Getting started with SRE - implementing SLAs, SLIs, and SLOs

Shobhit, Prashant and I wrote this document for observability whitepaper written by CNCF’s tag-observability group.

Purpose

Implementing these SRE metrics lets you measure service quality and customer happiness objectively. More so over, it provides a common set of terminologies between different functions like business, product and engineering within an org. Engineering time is a scarce resource within any organisation but everyone feels like their problem is a burning problem. But SRE metrics make such conversations more data driven. Everyone understands the business consequences of breaching SLOs. While solving internal conflicts, it also makes you more customer obsessed by providing meaningful abstractions that enable meaningful and actionable alerting.

Definitions

Before we deep dive in the implementation details, we should get the definitions clear as they can be fairly confusing and sometimes be used interchangeably.
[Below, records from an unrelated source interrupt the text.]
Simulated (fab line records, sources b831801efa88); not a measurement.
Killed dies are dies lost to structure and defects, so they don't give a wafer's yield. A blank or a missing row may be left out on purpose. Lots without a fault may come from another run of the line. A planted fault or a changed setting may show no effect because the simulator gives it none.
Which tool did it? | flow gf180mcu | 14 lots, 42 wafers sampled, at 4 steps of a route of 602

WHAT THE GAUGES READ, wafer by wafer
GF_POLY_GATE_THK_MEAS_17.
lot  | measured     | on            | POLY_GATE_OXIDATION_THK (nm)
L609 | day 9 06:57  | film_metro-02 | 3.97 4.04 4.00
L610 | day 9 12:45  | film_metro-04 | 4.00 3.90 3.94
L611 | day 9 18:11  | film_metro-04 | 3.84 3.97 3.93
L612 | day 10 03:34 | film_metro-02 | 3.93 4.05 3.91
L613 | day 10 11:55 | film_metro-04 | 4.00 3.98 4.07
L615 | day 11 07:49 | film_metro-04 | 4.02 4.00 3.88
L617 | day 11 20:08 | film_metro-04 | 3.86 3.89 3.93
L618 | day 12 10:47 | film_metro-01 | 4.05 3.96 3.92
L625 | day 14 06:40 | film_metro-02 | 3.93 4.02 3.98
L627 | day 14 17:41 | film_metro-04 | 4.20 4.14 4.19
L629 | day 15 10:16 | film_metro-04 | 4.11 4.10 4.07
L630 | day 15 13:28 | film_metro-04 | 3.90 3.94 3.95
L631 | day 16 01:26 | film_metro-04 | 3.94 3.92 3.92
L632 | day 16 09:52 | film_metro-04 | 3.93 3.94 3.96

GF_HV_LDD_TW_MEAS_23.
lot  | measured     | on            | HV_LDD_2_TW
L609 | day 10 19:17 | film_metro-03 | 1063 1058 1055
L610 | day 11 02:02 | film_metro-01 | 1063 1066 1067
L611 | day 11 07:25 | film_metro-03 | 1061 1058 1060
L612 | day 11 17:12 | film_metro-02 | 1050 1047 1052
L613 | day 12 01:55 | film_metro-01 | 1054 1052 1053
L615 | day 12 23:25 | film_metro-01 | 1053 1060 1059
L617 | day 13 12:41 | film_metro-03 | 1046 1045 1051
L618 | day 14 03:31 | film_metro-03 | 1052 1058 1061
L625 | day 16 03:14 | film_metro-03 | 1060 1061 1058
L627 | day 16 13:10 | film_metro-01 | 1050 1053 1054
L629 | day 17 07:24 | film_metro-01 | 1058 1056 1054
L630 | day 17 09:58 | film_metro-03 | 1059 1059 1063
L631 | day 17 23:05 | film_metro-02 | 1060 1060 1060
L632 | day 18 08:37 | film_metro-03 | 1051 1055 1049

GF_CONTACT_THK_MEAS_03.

  • Service Level Indicator (SLI): An SLI is a service level indicator—a carefully defined quantitative measure of some aspect of the level of service that is provided.
  • Service Level Objective (SLO): An SLO is a service level objective: objective for how often you can afford for it to fail. a target value or range of values for a service level that is measured by an SLI
  • Service Level Agreement (SLA): a business contract that includes consequences of violating the SLO. This is a targeted percentage
  • Error budget: tolerance for failed events over a period of time determined by SLO. This is 100% minus the SLO

Implementation

Implementation of SLA SLI SLO - flow diagram

In order for a proposed SLO to be useful and effective, you will need to get all stakeholders to agree to it. The product managers have to agree that this threshold is good enough for users—performance below this value is unacceptably low and worth spending engineering time to fix. The product developers need to agree that if the error budget has been exhausted, they will take some steps to reduce risk to users until the service is back in budget. The team responsible for the production environment who are tasked with defending this SLO have agreed that it is defensible without Herculean effort, excessive toil, and burnout—all of which are damaging to the long-term health of the team and service.